Skip to content

An advanced lossless bi-level text image compression program written in C++.

Notifications You must be signed in to change notification settings

OmarBazaraa/Bitifier

Folders and files

NameName
Last commit message
Last commit date

Latest commit

 

History

47 Commits
 
 
 
 
 
 
 
 

Repository files navigation

Introduction

For many decades, human beings used to store their valuable information, data and records as a written text on different kind of papers. Then they invented the computers and used them to store data which its size continued to increase rapidly as the time passes, which enforced people to find proper ways to minimize the storage required to hold data. To satisfy such need, computer scientists and engineers made too many attempts to compress the data and increase the compression ratio.

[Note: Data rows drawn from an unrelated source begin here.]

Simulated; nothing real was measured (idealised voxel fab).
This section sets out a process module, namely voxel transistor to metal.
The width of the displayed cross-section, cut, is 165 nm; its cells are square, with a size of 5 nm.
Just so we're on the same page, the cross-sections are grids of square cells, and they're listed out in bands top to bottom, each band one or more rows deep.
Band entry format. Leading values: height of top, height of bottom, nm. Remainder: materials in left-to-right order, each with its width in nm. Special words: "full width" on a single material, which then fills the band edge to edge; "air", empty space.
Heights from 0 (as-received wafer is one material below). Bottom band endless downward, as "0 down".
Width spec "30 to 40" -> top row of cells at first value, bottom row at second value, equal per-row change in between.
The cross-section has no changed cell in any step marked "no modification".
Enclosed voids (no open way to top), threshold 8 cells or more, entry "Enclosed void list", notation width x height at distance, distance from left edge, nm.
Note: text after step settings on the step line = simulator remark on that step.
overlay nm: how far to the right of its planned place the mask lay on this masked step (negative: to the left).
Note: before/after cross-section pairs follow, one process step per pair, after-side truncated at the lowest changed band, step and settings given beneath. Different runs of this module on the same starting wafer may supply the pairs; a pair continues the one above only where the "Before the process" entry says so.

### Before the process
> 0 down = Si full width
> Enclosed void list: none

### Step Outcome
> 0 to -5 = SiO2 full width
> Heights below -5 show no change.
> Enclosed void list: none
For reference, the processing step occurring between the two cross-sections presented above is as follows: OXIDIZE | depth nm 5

Computer scientists and engineers later realized that the big share of information that is required to be compressed is plain text (in archives, libraries, universities, …etc). With that being noticed, the bi-level compression algorithms (e.g. JBIG2) development took an increasing exponential improvement curve. In this report, we’ll be discussing the lossless algorithm that we’ve developed to compress text images with a high compression ratio (523 on a provided data set), Bitifier was inspired by some techniques and other algorithms which we’re going to mention later on

Bitifier History

Bitifier has come through many stages to reach what it is today, in the following paragraphs and graph we will be showing the development history and how each added technique/algorithm contributed in shaping the current Bitifier.

alt text

Bitifier

Bitifier is a compression algorithm that takes the input file and passes it through many layers to get the compressed result. The following list shows those layers in a simple way.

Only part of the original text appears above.